Graduation Day, Six Decades Late
Dozens of Japanese Americans who as teenagers were forced to relocate to internment camps during World War II and never received diplomas from their hometown high schools donned caps and gowns, corsages and leis for a belated graduation ceremony Sunday.
Some of the seniors, ranging in age from the mid-70s to 83, wept as they shook hands with Los Angeles Community College District board member Warren Furutani and received retroactive honors in slim black leather folders.
Others simply beamed as they crossed the stage at Los Angeles Trade Tech College.
Proud adult children of the graduates snapped photos of their parents, urging them to pose and smile.
In cases in which a graduate had died, relatives were welcome to walk across the stage to represent loved ones.
Silver-haired Yoshiro “Babe” Fujioka, 77, received his brother Ted’s diploma from Hollywood High School with a smile on his face and tears in his eyes.
Sixty-one years later, he still misses the big brother who fought in the famed all-Japanese 442nd Regimental Combat Team and died in November 1944 in the south of France.
“He was a hero to me; he was an icon,” Fujioka said. “But I don’t think he died in vain. We’re Americans all the way, and I think today brings closure to what he stood for.”
Ruby Okubo, 79, has no dearth of diplomas and degrees, including a master’s from UCLA. But the acknowledgment from Los Angeles High School, which she left at age 15, was different: “I shed some tears because I wish my parents were here,” she said.
A state law that took effect in January allows high schools to issue retroactive diplomas to Japanese Americans who were unable to complete their education because of their incarceration during World War II.
Nisei, the American-born children of first-generation Japanese immigrants to the United States, make up the largest number of those affected by the law.
About 200 people applied to receive diplomas from schools throughout Los Angeles County, but hazukashi, a shyness or cultural reluctance to put oneself forward, played a part in keeping the number attending Sunday’s ceremony down to about 60, Furutani said.

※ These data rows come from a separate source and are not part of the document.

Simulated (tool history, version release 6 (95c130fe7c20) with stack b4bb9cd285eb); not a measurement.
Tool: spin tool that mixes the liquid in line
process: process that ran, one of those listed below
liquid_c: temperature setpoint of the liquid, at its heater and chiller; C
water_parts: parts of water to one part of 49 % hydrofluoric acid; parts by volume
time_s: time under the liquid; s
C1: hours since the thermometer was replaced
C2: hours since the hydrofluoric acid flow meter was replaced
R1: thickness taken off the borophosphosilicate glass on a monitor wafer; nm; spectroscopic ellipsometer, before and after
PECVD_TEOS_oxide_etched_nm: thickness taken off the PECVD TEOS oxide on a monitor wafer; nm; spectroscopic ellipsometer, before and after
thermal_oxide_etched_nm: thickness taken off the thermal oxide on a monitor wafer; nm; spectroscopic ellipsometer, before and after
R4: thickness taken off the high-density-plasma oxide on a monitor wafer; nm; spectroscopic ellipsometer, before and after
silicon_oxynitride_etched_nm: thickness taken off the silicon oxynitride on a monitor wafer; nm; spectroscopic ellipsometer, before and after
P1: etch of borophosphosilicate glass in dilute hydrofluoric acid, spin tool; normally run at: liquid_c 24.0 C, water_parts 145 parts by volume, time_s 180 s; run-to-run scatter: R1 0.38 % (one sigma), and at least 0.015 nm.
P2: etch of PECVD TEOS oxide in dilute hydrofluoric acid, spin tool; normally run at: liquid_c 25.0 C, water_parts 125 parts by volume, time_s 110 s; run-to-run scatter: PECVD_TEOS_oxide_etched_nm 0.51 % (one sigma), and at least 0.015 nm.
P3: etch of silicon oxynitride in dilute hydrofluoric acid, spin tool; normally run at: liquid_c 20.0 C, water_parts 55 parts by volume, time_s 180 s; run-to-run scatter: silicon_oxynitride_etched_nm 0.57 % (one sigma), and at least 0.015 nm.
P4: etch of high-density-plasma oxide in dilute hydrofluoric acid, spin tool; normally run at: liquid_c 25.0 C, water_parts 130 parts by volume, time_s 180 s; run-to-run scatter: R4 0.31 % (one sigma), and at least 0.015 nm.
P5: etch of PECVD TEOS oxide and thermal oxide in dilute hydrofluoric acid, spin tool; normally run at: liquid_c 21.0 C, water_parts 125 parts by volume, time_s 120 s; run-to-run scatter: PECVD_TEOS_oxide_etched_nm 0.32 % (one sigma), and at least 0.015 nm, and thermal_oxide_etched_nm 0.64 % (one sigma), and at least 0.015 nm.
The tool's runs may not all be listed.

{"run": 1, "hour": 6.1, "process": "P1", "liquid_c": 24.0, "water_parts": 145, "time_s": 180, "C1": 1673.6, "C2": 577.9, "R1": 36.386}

“The nail that sticks up gets hammered,” he said. “In a way, that’s what happened to a generation of Japanese Americans who were under the radar and then Pearl Harbor happened.”
The World War II internment camps are central to the Japanese American experience, he said. But for many years, it was a time that those who lost their businesses or homes rarely discussed.
“It’s almost like being raped,” Furutani said. “You ask yourself, ‘What did I do wrong to have this happen?’ and either you decided ‘I’m mad’ or you let it recede.”
The Japanese call it shikataganai, or having a sense that nothing can be done about something, he said.
It was the next generation of Japanese Americans who in the 1960s and ‘70s began to advocate on behalf of those who were interned.
“I went to hear Stokely Carmichael speak,” Furutani said, referring to the former Black Panther. “He said the thing black people had to do was to define themselves for themselves, by themselves. I substituted the word ‘Asian,’ and a lightbulb went on in my head.”
Closing the chapter on internment is one way to let the Japanese American community move forward to address other issues of self-definition, he said, adding, “It was unfinished business.”
Throughout the ceremony, strains of remembered pain mixed with patriotism, much like the experience in her camp, said Toshiko Sakamoto Aiboshi, 77.
She left Foshay Junior High School when she was 13, and was sent with her family to Santa Anita, where she attended school.
“It was strange. We would have classes on the second story, and down below we could see workers making camouflage nets for the soldiers,” she said.
At the ceremony’s end, Furutani applauded the graduates: “Ladies and gentlemen, I present the classes of 1942, 1943, 1944, 1945....”
Then the long-ago students counted to three and posed for a group photo: “Ichi, ni, san, smile!”